Back at the library, Doris and Willie are still making out, at least until the lights come on and Henry leads a group of students into the library crooning, "By the light of the silvery moon…" Willie angrily shoves Henry to the floor, threatening to break his nose, but Henry gets up and points out Willie's hard-on: "I see your anger's not the only thing that's risen." Everyone cracks up, there is some unnecessary ADR of a girl shouting, "It's Thompson's Willie!" and Willie stalks off out of the library and out of the building.
It's still raining in Tampa, and Nucky has made his way back to Sally's, which is empty save for one unconscious drunk at a table. He takes a seat at the bar and he and Sally banter about the drunk -- "Is he alive?" -- and the weather, and then Sally asks if Nucky's alive. Oh, good, the bartender who cuts through the bullshit to ask the piercing questions that force deep reflection upon one's very existence. But Nucky says he was alive once, and then Prohibition happened, and until then he was a simple, run-of-the-mill crook: A corrupt city official. Wow, it's just all coming out, huh? While Sally pours a drink, Nucky says he was happy: plenty of money, plenty of friends, plenty of everything. "Then, suddenly, plenty wasn't enough."

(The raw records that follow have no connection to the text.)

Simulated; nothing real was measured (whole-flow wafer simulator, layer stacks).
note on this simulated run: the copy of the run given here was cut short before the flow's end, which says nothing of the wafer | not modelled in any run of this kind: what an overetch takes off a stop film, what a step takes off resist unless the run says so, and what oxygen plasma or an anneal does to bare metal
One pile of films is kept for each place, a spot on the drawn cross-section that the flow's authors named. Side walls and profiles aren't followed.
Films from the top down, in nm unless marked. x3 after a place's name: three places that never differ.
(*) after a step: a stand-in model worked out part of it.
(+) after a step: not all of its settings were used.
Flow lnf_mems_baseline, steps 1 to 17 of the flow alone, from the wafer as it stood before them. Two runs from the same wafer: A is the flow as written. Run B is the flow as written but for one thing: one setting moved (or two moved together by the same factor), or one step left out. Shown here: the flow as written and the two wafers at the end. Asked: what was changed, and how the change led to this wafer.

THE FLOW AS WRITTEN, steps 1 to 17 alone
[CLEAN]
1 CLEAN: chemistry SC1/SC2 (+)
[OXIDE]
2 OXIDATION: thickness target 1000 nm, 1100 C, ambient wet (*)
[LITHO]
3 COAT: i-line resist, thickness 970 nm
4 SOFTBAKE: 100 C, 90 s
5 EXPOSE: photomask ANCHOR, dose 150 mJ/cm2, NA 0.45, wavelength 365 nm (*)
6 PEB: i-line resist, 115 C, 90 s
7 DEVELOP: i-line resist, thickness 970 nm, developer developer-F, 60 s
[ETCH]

Sally's not buying it, though. "Anybody who says money doesn't buy happiness doesn't know where to shop," she says. So Nucky starts talking about his son Teddy, and how it's his birthday tomorrow, and if he's trying to impress her with his paternal prowess, actually remembering how old his son is might be a start. And excusing his uncertainty with "He's no longer with me" of course only makes Sally think Teddy's dead, which Nucky corrects to "He's in Brooklyn." Oh, well, he's in Brooklyn, I can totally see how you wouldn't know how old he is. She gets in a "what's the difference"-esque gag, and then Nucky says he should send Teddy something, and then drama-queens that maybe the best gift is to let Teddy forget him. THANK GOD Sally calls him on that bullshit, and notes how convenient it is "that the best choice requires the least amount of effort on your part."
Nucky's mildly (but only mildly) outraged at her gumption, and introductions are exchanged. She already knows who he is, since he's all Tucker has talked about for weeks. She's not of the opinion that Tucker is the big man Tucker thinks he is, and offers to "dish" in exchange for a cigarette. You know, so we can do the whole "stare lustily while the man lights your cigarette" thing. August Tucker: From Georgia, son of moonshiners, made his way to Tampa after the war. Nucky asks when Tucker found Sally, and she stares through him for a moment before saying, "We're friends." Also they do business once in a while. Nucky wants to know if Tucker is dangerous, and Sally points to this stuffed alligator that's behind glass above the bar like HAS THAT BEEN THERE THE WHOLE TIME AND I MISSED IT and anyway Sally says Tucker will kill you if he gets the chance, but he's not very smart. How does a not-smart, semi-dangerous man so many rackets down here, Nucky wants to know, and Sally says if you've got enough money and the right connections, you can do whatever you want. They stare at each other for a good long while, until the unconscious drunk stirs enough to knock over a drink and sound like he's preparing to throw up. So the flirting is over, at least for now.